EU Parliament backs plan on introducing common USB-C mobile chargers in EU

EU Parliament backs plan on introducing common USB-C mobile chargers in EU

New draft legislation would reduce e-waste, ditch special iPhones chargers

News Service AA

The European Parliament’s plenary session on Wednesday endorsed the EU institutions’ position on introducing the same type of chargers for all portable electronic devices marketed in the member states.

EU lawmakers are “ready to start negotiations” with EU member states and the European Commission “on a common charger to reduce e-waste and make the use of different mobile phones, tablets, and digital cameras more convenient,” the parliament wrote in a press statement.

The draft would allow consumers not to pay for a new charger and cable each time they purchase a new small or medium-sized electronic device if they can still use their own.

Under the new rules, the USB-C charger would become the standard equipment for all smartphones, tablets, cameras, headphones, portable speakers, and handheld videogame consoles.

A different charger could only be used for gadgets that are too small for the USB-C, such as smartwatches or fitness equipment.

The law would imply a major change for the tech giant Apple which has insisted on using its own technology and equipping iPhones with special chargers.

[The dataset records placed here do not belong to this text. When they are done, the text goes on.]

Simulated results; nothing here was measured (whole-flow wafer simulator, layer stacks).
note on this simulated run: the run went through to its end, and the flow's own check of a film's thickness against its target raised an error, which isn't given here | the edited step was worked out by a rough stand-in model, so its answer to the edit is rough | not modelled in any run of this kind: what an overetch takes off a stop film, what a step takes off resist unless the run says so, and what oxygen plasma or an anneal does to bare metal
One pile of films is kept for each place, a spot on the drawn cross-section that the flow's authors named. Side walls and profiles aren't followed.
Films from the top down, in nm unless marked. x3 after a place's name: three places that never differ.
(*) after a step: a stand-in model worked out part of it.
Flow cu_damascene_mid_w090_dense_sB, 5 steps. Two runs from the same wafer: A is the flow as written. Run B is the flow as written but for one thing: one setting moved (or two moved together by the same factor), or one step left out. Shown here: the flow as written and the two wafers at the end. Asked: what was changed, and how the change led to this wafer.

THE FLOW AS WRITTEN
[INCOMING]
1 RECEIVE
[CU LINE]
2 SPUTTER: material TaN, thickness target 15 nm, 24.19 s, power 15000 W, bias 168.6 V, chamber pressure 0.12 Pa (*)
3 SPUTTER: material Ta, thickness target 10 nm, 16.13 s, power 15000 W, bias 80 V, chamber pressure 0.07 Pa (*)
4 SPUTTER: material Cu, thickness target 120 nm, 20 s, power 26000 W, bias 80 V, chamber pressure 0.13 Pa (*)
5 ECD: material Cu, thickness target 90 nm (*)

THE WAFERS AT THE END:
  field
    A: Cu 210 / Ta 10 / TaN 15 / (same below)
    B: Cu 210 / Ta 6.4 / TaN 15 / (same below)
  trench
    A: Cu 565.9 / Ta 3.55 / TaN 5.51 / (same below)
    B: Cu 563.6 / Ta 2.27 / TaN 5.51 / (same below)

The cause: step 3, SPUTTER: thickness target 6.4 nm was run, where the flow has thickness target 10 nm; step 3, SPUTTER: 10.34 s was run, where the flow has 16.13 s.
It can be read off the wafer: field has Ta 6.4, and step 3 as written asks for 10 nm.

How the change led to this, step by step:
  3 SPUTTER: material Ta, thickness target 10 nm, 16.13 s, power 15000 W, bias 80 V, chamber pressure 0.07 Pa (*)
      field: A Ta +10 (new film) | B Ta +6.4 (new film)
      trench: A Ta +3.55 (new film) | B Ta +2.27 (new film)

According to Maltese EU lawmaker Alex Aigus Saliba, who drafted the proposal, the changes would considerably reduce the 11,000-13,000 tons of e-waste which is produced in the EU every year.

The decision follows up on the legislative proposal presented by the European Commission last September and sets the European Parliament’s position that EU lawmakers will represent at the negotiations with EU member states.

If the law passes, the new rules are expected to enter into force by 2026 to allow manufacturers to adapt to the new requirements.

According to the European Commission’s calculations, the change would save €250 million ($263 million) for European consumers every year.

In 2020, over 420 million mobile phones and other electronic portable devices were sold in the bloc.